I really do love that point of view and nowadays it’s hard to find a voice or medium that passes this way of understanding the craftsmanship behind a jacket or design to the young generation. Are you afraid that too many of the proper ways of respecting and wearing those brands will be lost in the future?

Our thing or our scene means different things to different people. Always did. So even within our ranks so to speak… there is not really one way of looking at things. There is that click of people that will move jackets and shoes almost immediately after getting their hands on them, and there are others who continue to wear everything but never get rid of anything. Unless you're rich, sometimes the ability to get something you want will demand a few sales, that is understandable – we have all done it. But it should not be the case every time.

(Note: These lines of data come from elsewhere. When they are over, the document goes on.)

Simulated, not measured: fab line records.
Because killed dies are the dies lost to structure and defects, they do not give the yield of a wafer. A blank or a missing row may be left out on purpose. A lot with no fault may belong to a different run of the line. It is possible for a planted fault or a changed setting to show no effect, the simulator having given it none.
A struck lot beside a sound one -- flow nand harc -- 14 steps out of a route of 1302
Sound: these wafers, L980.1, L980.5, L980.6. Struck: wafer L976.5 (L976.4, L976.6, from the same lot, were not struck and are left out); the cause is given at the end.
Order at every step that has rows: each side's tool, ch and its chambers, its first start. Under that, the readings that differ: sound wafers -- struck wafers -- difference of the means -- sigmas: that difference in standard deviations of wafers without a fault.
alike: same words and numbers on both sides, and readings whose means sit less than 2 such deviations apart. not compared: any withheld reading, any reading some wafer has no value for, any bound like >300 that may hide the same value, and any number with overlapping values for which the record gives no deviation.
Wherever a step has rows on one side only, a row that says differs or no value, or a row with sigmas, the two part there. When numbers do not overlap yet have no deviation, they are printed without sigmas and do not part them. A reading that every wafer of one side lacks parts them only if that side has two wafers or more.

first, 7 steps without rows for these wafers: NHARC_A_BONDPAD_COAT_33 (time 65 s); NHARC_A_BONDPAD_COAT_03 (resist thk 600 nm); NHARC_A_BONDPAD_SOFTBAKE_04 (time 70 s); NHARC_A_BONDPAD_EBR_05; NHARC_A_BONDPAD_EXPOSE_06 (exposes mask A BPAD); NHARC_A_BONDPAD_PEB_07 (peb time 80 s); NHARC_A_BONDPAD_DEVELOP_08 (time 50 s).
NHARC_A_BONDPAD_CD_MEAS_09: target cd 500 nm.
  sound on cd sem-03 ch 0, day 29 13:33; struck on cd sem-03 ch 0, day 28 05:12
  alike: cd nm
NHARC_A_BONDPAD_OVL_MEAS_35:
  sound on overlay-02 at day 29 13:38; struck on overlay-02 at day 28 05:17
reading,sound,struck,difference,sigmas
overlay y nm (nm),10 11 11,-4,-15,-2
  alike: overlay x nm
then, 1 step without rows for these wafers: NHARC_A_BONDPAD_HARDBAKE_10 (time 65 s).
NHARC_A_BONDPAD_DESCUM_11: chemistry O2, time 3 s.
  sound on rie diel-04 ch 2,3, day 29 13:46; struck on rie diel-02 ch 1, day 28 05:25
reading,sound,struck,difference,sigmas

Life and progress are not linear – things move in circles. Right now we live in the age of social media and 'fast fast fast'. There is a new generation of streetwear, dare I say enthusiasts who live their lives on Instagram. The life-span of their purchases are as long as the news worth of their insta posts. Good luck to them. But it is not what we are about. Pieces of clothes – jackets, hats, shoes, bags and even sweatshirts don’t come to life until you have given them some history yourself. And to us… that history does not lay in Instagram. If an 18 year old kid falls in love with something we made… 10 years from now I would like him to look back and go, ahh this is was when I studied and fell in love and had my heart broken at the library, this is scratch on the frame comes from the time when that taxi driver tried to cut me, this was the only jacket I brought when I went to Argentina in the winter and got lost in the mountains. You understand? It’s a sad state if the only thing things boil down to is hashtags and bragging. Expensive clothes deserve more… but first and foremost, life deserves more. This kid deserves more. I wish to think that we resonate with individuals that read the whole book – especially in a time when too many people jump to the summary.

When did you actually start to sell merchandise and when did this all become a real brand?

We started pretty much right away. Writing followed by t-shirts and hats in a time span of maybe a couple weeks.

Can you please name us some of your favorite designs and projects? They don’t need to be put in order, just a walk down the memory lane!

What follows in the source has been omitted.